AP French (4/5) I’ve used this game for complex thematic vocabulary, such as in a unit on the environment, as well as to review literature and films.

Jeu de Pyramide

I call the Pyramid game, because it’s based on the game show, $100,000 Pyramid. If you’re old enough to remember this game, you’ll know that the game is based on the first part of the game, not the Big Money (?) part at the end.  Like the pair crossword game, this one involves using circumlocution.  However, it’s played as a whole class activity, rather than in pairs.  I often use this game the day after a pair crossword, because the students will have already practiced describing the words.  Fortunately, this one only takes a few minutes to prepare.

How to play

1. The class is divided into two teams.  The first 2 players on Team A come to the front of the room.  One of them is seated in a chair facing the Smartboard/screen/chalkboard, etc.  The other student has his/her back to the Smartboard/screen/chalkboard.

  1. The student who is facing the screen/board begins by describing the first word on the list  to his/her partner who keeps guessing until s/he has guessed all 5 words or time runs out.  (I think I give them 90 seconds?, but you could experiment to find the amount of time that works best, depending on your group.)
  2. Next, the first 2 players on Team B will come up.  The game continues until every student has had a chance to play.

How to prepare

1. Because I have a projector, I create a powerpoint with a slide for each word list.  In the past, I put them on an overhead.  You could also jot them on the board, if that’s all you have.

Devinez Qui

While the board game Guess Who is a great way to increase students’ ability to describe people, I’ve created paper versions that help students practice a variety of other communicative tasks.

How to play

It’s much easier to show you than explain, so here’s an example for a French I unit on school supplies.  Devinez qui

How to prepare

1. Find 15-20 clip art pictures that represent images related to the theme you are studying and paste them in a Word document.

2. Type a name and then insert a table (I use 1 row, 10 columns) below the name.

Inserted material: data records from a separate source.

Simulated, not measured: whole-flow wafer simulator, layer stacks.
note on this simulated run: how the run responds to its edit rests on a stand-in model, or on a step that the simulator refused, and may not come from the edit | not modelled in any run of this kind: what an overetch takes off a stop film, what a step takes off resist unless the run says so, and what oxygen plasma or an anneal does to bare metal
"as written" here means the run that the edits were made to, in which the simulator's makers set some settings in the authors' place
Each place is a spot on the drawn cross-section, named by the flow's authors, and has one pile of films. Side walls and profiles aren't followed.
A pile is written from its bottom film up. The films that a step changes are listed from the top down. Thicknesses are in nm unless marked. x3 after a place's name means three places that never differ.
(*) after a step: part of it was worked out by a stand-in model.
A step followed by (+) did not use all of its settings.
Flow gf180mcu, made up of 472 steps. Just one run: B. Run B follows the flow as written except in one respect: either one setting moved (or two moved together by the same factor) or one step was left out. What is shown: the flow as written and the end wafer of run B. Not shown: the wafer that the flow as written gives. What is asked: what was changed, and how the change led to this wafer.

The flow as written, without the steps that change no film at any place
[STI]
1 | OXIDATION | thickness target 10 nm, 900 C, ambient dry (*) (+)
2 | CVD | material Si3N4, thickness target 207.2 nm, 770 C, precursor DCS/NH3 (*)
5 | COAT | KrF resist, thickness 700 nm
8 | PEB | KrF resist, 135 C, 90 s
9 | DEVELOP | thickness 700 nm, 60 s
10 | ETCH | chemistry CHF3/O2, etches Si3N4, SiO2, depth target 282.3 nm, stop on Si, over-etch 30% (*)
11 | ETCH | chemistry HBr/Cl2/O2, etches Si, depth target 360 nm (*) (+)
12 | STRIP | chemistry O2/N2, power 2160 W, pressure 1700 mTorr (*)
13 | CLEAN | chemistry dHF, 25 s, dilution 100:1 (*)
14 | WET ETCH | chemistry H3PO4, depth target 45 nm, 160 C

3. Copy and paste 10 of the pictures you have selected in the table.

4. Repeat step 2, but vary the pictures.  Ideally, each name will have most of the same pictures because this requires more communication to guess the name. However, you have to make sure that no two names have the exact same pictures.  I’m sure there’s a mathematical way to create a template for this, but I just play with it.


One reason I like this game is that it can be used to develop both vocabulary and grammatical structures. For example:

Vocabulary Items: in a backpack, in a refrigerator, in a bedroom, leisure activities, daily routine, etc.

Grammatical Structures:

1. Students can be directed to ask whether the person will do pictured activities (pictures represent various professions, travel destinations, getting married, different colleges, winning the lottery, buying a house, buying a car, etc.)

2. Students can be directed to ask whether the person did the pictured activities.  I’ve used this with a unit on vacation, so the pictures showed people flying on an airplane, swimming, sailing, picking up shells, etc.

3. Students can be directed to ask whether the person would do the pictured activities if they won the lottery (pictures represent things that could be purchased, vacation destinations, etc.)

Note: When there is doubt as to what the pictures might represent, I include a copy of all of the pictures and phrase explaining what the pictures represents at the top of the handout.

Qui suis-je/Qu’est-ce que je suis?

How to play 

The teacher groups the students in pairs and attaches a paper with a word or picture on one student in each pair.  This student must ask his/her partner questions in order to guess what is written/shown on his back.

How to prepare

As it is traditionally described, this game involves taping the papers to the students’ backs.  As a result, I never used this game because of the amount of transition time required to make the papers, add tape to the pictures, and attach the papers to the students, none of which could be done in advance because there was no way to store 30 pieces of paper with tape on them.  Recently I saw someone describe the same game, but instead of tape, the paper was placed in a blank ID badge holder (see below), that the kids wore so that it hung on their back.  I was able to get a class set of these for only a few dollars, and I’ll use yarn to hang them rather than a lanyard, to save money.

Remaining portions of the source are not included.